If you ask a child to draw a cat, you’ll learn more about the child than you will about cats. In the same way, asking neural networks to generate images helps us see how they reason about the information they’re given. It’s often difficult to interpret neural networks—that is, to relate their functioning to human intuition—and generative algorithms offer a way to make neural nets explain themselves.
Neural networks are most commonly implemented as classifiers—models that are able to distinguish, say, an image of a cat from an image of a dog, or a stop sign from a fire hydrant. But over the last three years, researchers have made astonishing progress in essentially reversing these networks. Through a handful of generative techniques, it’s possible to feed a lot of images into a neural network and then ask for a brand-new image that resembles the ones it’s been shown. Generative AI has turned out to be remarkably good at imitating human creativity at superficial levels.
The current wave of generative AI research builds on the generative adversarial network, or GAN, a neural network structure introduced by Ian Goodfellow and his collaborators in 2014. A flowering of inventive applications followed their paper. Researchers have generated images of everything from faces to bedrooms. Through a GAN-based technique called pix2pix, satellite images become maps, black-and-white photos become colorized, and simple sketches become realistic renderings. Enhancing blurry, low-resolution images—a much-mocked fantasy in police procedurals—has become a reality through GANs, which are able to make sophisticated assumptions about likely structure in photographs.

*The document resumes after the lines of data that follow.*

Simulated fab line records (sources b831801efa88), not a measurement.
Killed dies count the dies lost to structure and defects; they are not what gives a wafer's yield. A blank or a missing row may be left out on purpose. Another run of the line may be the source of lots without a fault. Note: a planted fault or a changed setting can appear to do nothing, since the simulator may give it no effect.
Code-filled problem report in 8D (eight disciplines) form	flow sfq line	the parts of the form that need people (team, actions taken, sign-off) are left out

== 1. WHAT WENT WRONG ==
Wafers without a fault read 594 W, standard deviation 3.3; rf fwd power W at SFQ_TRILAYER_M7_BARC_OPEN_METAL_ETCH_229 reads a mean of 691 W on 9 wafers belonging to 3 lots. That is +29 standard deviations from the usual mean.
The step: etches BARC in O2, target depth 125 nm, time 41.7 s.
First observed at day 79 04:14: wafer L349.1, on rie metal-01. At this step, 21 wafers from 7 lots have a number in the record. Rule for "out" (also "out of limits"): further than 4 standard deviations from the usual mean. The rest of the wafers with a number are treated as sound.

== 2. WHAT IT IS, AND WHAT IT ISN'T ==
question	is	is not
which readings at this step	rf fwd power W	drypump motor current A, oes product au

A generative adversarial network consists of two neural networks: a generator that learns to produce some kind of data (such as images) and a discriminator that learns to distinguish “fake” data created by the generator from “real” data samples (such as photos taken in the real world). The generator and the discriminator have opposing training objectives: the discriminator’s goal is to accurately classify real and fake data; the generator’s goal is to produce fake data the discriminator can’t distinguish from real data.
In our new Oriole interactive tutorial, Adit Deshpande and I use TensorFlow to demonstrate a very simple generative adversarial network that creates convincing images of what appear to be human handwriting. The animation below, made with images generated by our network, illustrates the GAN’s learning process. From random noise, a kind of primordial intelligence emerges: first the network generates the same generic pseudo-numeral repeatedly, then it grasps the variation among digits, and finally diverges into creating every digit in a full range of styles. In the breadth of its creativity, we can read the depth of its understanding.
Neural networks are good at making simple inferences on rich data; with multiple layers of neurons, they’re able to organize themselves to detect patterns at multiple levels, from fragments of texture down to fundamental structure, and they can catch patterns that a human might miss. This is both their strength and the source of some difficulty. Neural networks can notice patterns that humans can’t, but they can also develop poorly reasoned heuristics just like humans would if they have insufficiently sophisticated network structure or if they’re trained on data that’s not broad enough to represent real-world variation.
Simple statistical models like multivariate linear regressions are easy to interpret: they function directly enough that a human observer can grasp their reasoning at a glance. But neural networks with multiple layers aren’t so intuitive; they organize themselves freely to identify variations in the data they’re trained on, and the way layers feed into each other obfuscates their functioning.
Indeed, this resembles human reasoning. Look at a photo of a cat: could you explicitly identify every piece of evidence that you used to determine that you’re looking at a cat? Your conclusion comes from a variety of signals that you can evaluate quickly: the shape of the cat’s ears, its whiskers, certain patterns of fur. Collectively, those signals tell you that you’re looking at a cat.
Generative neural networks are convincing at reconstructing information thanks to their ability to understand information at multiple levels. It’s hard to overstate how remarkable these GAN-generated images of bedrooms are; not only do the sheets, carpets, and windows look convincing, but the high-level structures of the rooms are correct: the sheets are on the beds, the beds are on the floors, and the windows are on the walls.
If you’ve worked with image recognition, you’re probably familiar with convolutional neurons, which scan filters across images to detect patterns. Convolutional layers usually scale data down, but in the generator portion of this model we essentially reverse the usual convolution process in order to scale data up—going from a compact representation (z, a vector of 100 values between 0 and 1) to a less compact representation (a 28 pixel x 28 pixel image, or a total of 768 values between 0 and 1).
Instead of detecting patterns and matching them to features in an image, the generator uses transpose convolution to identify fundamental image building-blocks and learns to assemble and blend these building-blocks into convincing images. For instance, our GAN generated this remarkably convincing image of the numeral 9:
By looking at some of the transpose convolution filters and their corresponding outputs, we can identify a few of the building-blocks from which the final transpose convolution layer assembled the image above.
GANs are only three years old; it’s easy to imagine they might soon be used to generate a variety of content—perhaps even images or videos customized on-the-fly for each visitor to a web site. As GANs emerge as a creative force, watch for hints to the way they reason. And start building your own GANs.